Death of a Sailor, Dick Moe
Commodore’s Corner, March 2007

I noted with sadness the passing of Dick Moe at the end of February. Dick was the SSSS’s first Skipper, now we call the job Commodore, and sailed many years with the club. I remember Dick as an affable person who was a good sailor and good person. I spoke with Parks Weaver about Dick and he described him as “a sailors sailor, he knew his boat well and sailed it well”. He went on to say that back in the beginning of the club there wasn’t a lot of sailing knowledge in our little town. “Dick knew a lot and was a willing teacher, an aggressive racer, and a gentleman to the Nth degree.” Parks also said that if you had a problem with your boat you could count on Dick for ideas and help in setting it right.

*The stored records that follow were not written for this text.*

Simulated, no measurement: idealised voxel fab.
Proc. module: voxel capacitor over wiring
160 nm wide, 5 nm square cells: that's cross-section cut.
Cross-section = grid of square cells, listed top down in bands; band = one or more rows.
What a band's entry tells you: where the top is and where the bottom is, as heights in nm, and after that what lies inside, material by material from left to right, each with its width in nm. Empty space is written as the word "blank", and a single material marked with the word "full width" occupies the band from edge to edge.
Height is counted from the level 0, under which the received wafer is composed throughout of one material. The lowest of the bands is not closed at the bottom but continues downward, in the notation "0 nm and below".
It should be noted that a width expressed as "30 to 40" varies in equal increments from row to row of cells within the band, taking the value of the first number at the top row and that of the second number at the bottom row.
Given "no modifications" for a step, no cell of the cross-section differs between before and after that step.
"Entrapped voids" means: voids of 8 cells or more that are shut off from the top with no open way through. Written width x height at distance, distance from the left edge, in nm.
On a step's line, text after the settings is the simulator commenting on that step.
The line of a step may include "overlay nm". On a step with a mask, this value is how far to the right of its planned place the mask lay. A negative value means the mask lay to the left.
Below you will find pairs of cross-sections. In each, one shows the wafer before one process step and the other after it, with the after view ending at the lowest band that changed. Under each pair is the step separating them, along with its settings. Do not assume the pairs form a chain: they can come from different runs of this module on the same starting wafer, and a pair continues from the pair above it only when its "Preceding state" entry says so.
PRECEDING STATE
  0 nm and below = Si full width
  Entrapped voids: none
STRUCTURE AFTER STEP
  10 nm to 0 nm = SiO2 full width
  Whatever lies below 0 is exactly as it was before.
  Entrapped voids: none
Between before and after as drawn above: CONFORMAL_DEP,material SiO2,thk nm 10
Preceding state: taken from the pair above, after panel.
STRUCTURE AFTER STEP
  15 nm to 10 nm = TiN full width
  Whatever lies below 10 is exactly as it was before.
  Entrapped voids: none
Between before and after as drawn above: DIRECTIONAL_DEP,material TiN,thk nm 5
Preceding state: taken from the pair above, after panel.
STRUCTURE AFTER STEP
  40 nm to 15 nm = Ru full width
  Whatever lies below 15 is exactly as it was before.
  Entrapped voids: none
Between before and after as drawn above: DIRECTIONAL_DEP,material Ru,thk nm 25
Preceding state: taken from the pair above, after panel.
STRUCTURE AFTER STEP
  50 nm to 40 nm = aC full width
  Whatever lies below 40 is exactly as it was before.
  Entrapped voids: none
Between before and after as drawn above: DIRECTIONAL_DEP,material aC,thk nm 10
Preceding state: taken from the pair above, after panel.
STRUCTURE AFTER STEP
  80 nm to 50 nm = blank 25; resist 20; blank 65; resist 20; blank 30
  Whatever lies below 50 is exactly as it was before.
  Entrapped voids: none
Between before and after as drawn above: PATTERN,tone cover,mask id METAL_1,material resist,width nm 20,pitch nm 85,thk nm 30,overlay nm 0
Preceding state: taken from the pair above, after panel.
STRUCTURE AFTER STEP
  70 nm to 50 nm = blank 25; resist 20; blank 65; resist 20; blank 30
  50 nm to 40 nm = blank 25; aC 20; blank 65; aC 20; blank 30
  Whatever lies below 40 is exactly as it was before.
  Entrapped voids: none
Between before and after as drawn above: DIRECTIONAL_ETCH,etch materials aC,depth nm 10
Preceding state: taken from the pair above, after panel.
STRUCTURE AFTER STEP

As the current occupant of the shoes Dick first filled I feel obliged to comment. Back when Howard Bulpit first advertised for fellow sailors to form a Society, rather than another yacht club, Dick was one of the first to respond. The group was charting new territory in those days. Bylaws were adopted and many new traditions began. Some of those traditions stayed traditions, like meeting at OYC, others went the way of the Skipper title and staying out all night on Toliva Shoal.

When the Society formed in the early 1970’s Olympia’s waterfront was more like Shelton’s. The port was usually full of giant log ships, sometimes 4 or 5 at a time. Those ships often came right thru the race course. And there was no reserve fleet mark because the eastern half of the bay was filled with the reserve fleet. Percival landing didn’t exist, when you went sailing in small boats you did it from behind Mark Johnson Marine, now a wine store, and the boats were stored next to a working tug by a tank farm. There was no Swantown Marina. This was a working waterfront with active saw mills, and marinas were shoehorned in where they would fit. There was a marina at the north end of the port dock and there was Westbay Marina. If you moored at Westbay you had to put up with your topsides being discolored from the chemicals coming out of the smokestacks at the sawmills upwind of the marina.

There was really no such thing as a custom boat, we all sailed Cals, Columbias, Islanders, Yankees, Spencers, Thunderbirds, and the occasional wooden boat. We raced a lot less and cruised more. If you wanted to have your boat hauled, the Port would use one of the old cranes to put you out on a cradle on the north end of the dock. The town had three major employers, the State, the Brewery, and the Port. There was a new college opening on the west side and it seemed like there were a lot more VW bugs and buses around.

The log ships are gone and so is the brewery. We’ve gone from a county population of 50,000 to almost 300,000. And the mall isn’t South Sound Center anymore...

Our organization is not that old but there has been an amazing amount of change in the 36 years that SSSS has existed. Lots of new people and cool boats, lots more racing, and Society Members are sailing and racing all over the world.
I know Dick was a sailor to the end. I hope he was proud of the change he helped bring to Olympia.